While PPCR’s project performance on all gender indicators has improved, its results were around average in comparison to the SCF as a whole. Sector-specific gender analysis was undertaken in 88 per cent of the projects, compared to the SCF average of 85 per cent. Gender-disaggregated indicators were also present in 88 per cent of projects, compared to the average of 71 per cent. At 75 per cent, the women-specific activities were slightly below the SCF average of 77 per cent.

FIP fell below the average SCF performance for all three indicators. Sector-specific gender analysis was only undertaken in 67 per cent of approved projects. Gender-disaggregated indicators at project level were present in no more than 50 per cent of projects and women-specific activities were noted for 67 per cent of projects. To improve progress, the FIP Monitoring and Reporting Toolkit will be revised to include gender-disaggregated results for relevant indicators. Under FIP’s Dedicated Grant Mechanism for Indigenous Peoples and Local Communities (DGM) in Peru, $500,000 of project funds have been set aside for subprojects proposed or managed by women. In Burkina Faso, females represent 40 per cent of targeted beneficiaries and 20 per cent of training for forest users in improved practices will be women.

SREP is the top performer in terms of gender within the CIFs, with all investment plans endorsed in 2015 including sector-specific gender analysis and gender-disaggregated indicators, and all but one including planned women-specific activities. Moreover, all approved projects had undertaken sector-specific gender analysis. Gender-disaggregated indicators were present in 75 per cent of projects and 88 per cent of projects had planned specific activities aimed at women, all above average for the SCF. The April SREP semi-annual operational report noted that SREP includes a range of gender design elements, and that the development of SREP investment plans also benefited from technical support from the CIF Administrative Unit. It concluded that “explicit SREP investment criteria on gender and required gender-sensitive reporting continue to help drive the positive results in quality of SREP project responsiveness to gender considerations.”

The June joint trust fund committee meeting will discuss a document outlining the second phase of the CIF gender action plan. Phase 2 will introduce gender guidance notes on investment plan preparation, and also include targeted technical support and capacity-building. Moreover, analytical work will continue, including a study on gender and renewable energy. According to the FY17 CIF business plan and budget the CIF gender programme will also work with the stakeholder engagement team “to provide guidance on good practice in gender-responsive stakeholder engagement, including good practice for CIF governance.”

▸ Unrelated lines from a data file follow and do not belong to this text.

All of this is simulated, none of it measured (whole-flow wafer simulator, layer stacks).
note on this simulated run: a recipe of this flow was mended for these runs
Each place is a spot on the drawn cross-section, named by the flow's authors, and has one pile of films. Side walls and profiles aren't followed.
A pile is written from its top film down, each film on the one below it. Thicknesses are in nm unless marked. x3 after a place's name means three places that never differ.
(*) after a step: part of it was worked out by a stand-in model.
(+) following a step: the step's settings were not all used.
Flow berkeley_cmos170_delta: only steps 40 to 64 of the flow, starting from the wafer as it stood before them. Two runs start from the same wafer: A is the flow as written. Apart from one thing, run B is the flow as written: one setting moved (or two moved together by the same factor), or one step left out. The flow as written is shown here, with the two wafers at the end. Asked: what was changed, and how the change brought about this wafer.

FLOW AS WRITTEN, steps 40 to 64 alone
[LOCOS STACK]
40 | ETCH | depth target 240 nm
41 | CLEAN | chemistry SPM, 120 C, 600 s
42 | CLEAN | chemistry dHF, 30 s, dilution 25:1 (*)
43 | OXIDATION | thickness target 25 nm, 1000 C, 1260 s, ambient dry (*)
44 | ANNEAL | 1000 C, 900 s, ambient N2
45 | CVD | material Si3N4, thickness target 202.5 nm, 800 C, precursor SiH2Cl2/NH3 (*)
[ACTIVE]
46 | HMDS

Update on the Green Climate Fund (GCF)

The 11th GCF board meeting was held in Zambia in November 2015. Under pressure to demonstrate progress ahead of the December Paris UNFCCC Conference of Parties, this meeting marked the first time that the GCF approved project proposals. Out of 37 funding proposals received from public and private entities, the board approved eight, totalling $168 million. The approved projects include two private sector mitigation projects – one focused on energy access in East Africa and one on energy efficiency green bonds in Latin America and the Caribbean – and six public sector projects, four of which focus on adaptation. Concerns were raised about the attainment of Free, Prior and Informed Consent of Indigenous Peoples for a Peruvian wetlands project. The project’s approval was consequently made conditional on steps to ensure that the project “is only implemented in the territories of the indigenous organisations that have provided their clear consent to the project.”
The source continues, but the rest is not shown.